The court didn’t mince words, characterizing the new law’s sweeping mandate as an unprecedented and dangerous assault on the fundamental rights and liberties of American citizens. That’s why its criticisms deserve more attention than they have been given thus far. Like this one:
“This economic mandate represents a wholly novel and potentially unbounded assertion of congressional authority: the ability to compel Americans to purchase an expensive health insurance product they have elected not to buy, and to make them re-purchase that insurance product every month for their entire lives,” the court ruled in its 2-1 decision.

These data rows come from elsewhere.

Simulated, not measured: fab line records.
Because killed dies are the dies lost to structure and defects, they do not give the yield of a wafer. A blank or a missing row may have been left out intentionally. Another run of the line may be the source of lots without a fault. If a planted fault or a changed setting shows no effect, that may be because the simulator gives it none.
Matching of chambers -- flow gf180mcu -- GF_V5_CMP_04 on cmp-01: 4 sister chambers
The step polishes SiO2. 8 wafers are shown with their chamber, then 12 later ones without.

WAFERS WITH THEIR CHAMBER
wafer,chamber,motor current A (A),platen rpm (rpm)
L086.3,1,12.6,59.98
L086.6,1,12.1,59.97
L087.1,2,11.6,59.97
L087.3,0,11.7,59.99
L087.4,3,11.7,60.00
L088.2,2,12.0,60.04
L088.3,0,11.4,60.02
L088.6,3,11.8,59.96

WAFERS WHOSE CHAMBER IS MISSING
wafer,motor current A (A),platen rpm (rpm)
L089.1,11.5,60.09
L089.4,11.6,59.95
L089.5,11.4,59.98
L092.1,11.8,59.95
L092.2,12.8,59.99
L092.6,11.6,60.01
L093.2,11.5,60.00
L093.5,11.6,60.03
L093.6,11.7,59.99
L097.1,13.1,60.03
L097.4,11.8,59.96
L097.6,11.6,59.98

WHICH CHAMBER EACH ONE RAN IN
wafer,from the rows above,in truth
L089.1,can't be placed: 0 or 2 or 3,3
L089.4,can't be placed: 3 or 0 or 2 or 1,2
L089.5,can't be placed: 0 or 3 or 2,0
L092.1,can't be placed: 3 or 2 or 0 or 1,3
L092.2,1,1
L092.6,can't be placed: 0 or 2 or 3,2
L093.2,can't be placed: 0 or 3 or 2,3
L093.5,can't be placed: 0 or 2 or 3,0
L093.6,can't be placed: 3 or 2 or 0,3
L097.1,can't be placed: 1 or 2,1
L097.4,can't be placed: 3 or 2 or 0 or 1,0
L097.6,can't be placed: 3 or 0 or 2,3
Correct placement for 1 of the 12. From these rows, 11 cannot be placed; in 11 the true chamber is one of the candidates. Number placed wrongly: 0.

The court said that if Congress can force Americans to buy health insurance plans under the guise of the Constitution’s commerce clause under penalty of law, then it can compel us to purchase almost anything.
The appellate court said that if we let Congress get away with this, “there is no reason why Congress could not similarly compel Americans to insure against any number of unforeseeable but serious risks.”
“Individuals subjected to this economic mandate have not made a voluntary choice to enter the stream of commerce, but instead are having that choice imposed upon them by the federal government,” the judges said, adding that “we are unable to conceive of any product whose purchase Congress could not mandate under this line of argument.”
Further strengthening their argument against the unrestricted reach of the commerce clause to sanction any and all regulation of our personal economic decision-making, the court set forth this self-evident constitutional barrier, which it said Congress cannot violate: “[W]hat Congress cannot do under the overused Commerce Clause is mandate that individuals enter into contracts with private insurance companies for the purchase of an expensive product from the time they are born until the time they die.”
A key complaint by the court is the government’s false claim that the financial charge it will levy on those who refuse to buy health insurance is actually just another tax, not a penalty.
“Not one of the courts which so far has ruled - no matter what the decision - has agreed with the Obama administration that the penalty for not buying insurance is really a ‘tax,’ ” said Grace-Marie Turner, president of the Galen Institute, a Washington public-policy think tank that has spearheaded opposition to Obamacare.
“The government thinks calling it a tax is its home-free ticket. It’s unlikely to work,” she said in a recent analysis of the appeals court ruling. “Beginning with the district court in this case, all have found, without exception, that the individual mandate operates as a regulatory penalty, not a tax,” the circuit court wrote. It is punishment pure and simple.